Pytorch Node (experimental)

Overview

Pytorch is a mainstream Python machine learning library.

Pytorch task plugin enables users to run Pytorch projects in DolphinScheduler more conveniently. In addition, it supports handy Python environment management.

Pytorch task plugin is more than Python task plugin, which allows users to conveniently use existing Python environments or create new ones (using Virtualenv or Conda). It supports running Python projects (native or Git projects) instead of just Python scripts.

Create Task

  • Click Project Management -> Project Name -> Workflow Definition, and click the Create Workflow button to enter the DAG editing page.
  • Drag Pytorch - 图1 from the toolbar to the canvas.

Task Example

The task plugin picture is as follows

pytorch

Run time parameters

  • Python Script :Entry to the Python script file that you want to run.
  • Script Input Parameters :Input parameters at run time.

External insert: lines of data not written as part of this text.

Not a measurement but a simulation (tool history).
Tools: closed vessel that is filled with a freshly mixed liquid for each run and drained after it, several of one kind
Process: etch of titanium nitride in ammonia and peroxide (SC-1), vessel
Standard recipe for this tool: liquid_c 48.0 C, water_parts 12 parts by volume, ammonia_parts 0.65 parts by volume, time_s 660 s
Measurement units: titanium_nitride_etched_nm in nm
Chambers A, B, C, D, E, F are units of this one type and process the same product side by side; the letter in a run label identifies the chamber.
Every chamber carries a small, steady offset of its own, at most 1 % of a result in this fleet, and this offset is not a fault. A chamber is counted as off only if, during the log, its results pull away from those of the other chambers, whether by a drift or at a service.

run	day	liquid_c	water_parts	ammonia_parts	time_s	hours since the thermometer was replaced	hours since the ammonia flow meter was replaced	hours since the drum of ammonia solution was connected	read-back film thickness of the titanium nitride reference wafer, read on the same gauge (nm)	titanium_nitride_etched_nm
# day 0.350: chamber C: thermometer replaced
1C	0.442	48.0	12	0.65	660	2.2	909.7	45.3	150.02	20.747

The preceding two parameters are used to minimize the running of the configuration. Additional configuration parameters are provided as follows. When you choose to expand more configurations, you can configure more parameters

  • Project Path :Set environment variable PYTHONPATH to load the Python package/project code at this path when running Python scripts。Support for local paths or Git URL.
    • If it is a local path, it is used as environment variable PYTHONPATH.
    • If the GIT URL (git @ | https:// | http:// prefix), can download the project, and the path after downloading will be set as new Project Path, if need to run a folder under the project, you can add #subdirectory after GIT URL.

Python environment parameters

  • Create An Environment Or Not :Whether to create a new Python environment to run the task.

no

  • Python Command Path :Such as /usr/bin/python,The default value is ${PYTHON_HOME} in environment.

yes

  • Python Environment Manager Tool :You can choose virtualenv or conda.
    • if choose virtualenv,that may use virtualenv to create a new environment. Use command virtualenv -p ${PYTHON_HOME} venv.
    • if choose conda, ,that may use conda to create a new environment,And you need to specify the Python version.
  • Requirement File :The defualt is requirements.txt。

We can use relative paths of Python Script and Requirement File if we set Project Path which contains the python script or required requirement file.

Demo

Now if we want to run the mnist subproject under https://github.com/pytorch/examples.

We can run task like below:

pytorch_note

In addition, if the code is stored in the Resource, you can use the Resource parameter to download the code, and write the related parameters into the path of the corresponding resource.

Environment configuration

The environment configuration mainly depends on the choice of runtime Python environment. You need to configure the corresponding environment variables in the Security - Environment Manage.

Specifying a Python path

It is applicable to the Python environment where the project has been run on the worker, so you can directly configure the Python Command Path as the corresponding Python environment in the component. If you do not know the environment address, you can use which python to obtain it.

Create a new environment using Conda

It applies to a new environment to run the project. You need to create an environment in Security - Environment Manage. You can change the environment to the actual environment by referring to the following.

  1. # Add the directory for the conda command
  2. export PATH=$HOME/anaconda3/bin:$PATH

Create a new environment using Virtualenv

It applies to a new environment to run the project. You need to create an environment in Security - Environment Manage. You can change the environment to the actual environment by referring to the following.

  1. # Add the directory for the virtualenv command
  2. export PATH=/home/xxx/anaconda3/bin:$PATH
  3. export PYTHON_HOME=/usr/local/bin/python3.7

Other

This task plugin can also run XGBoost, LightGBM, SkLearn, TensorFlow, Keras and other projects. This task plugin is available as an upgrade to Python task plugin running machine learning tasks.

If necessary, we can call this task plugin PythonML,which can run machine learning projects easily in DolphinScheduler.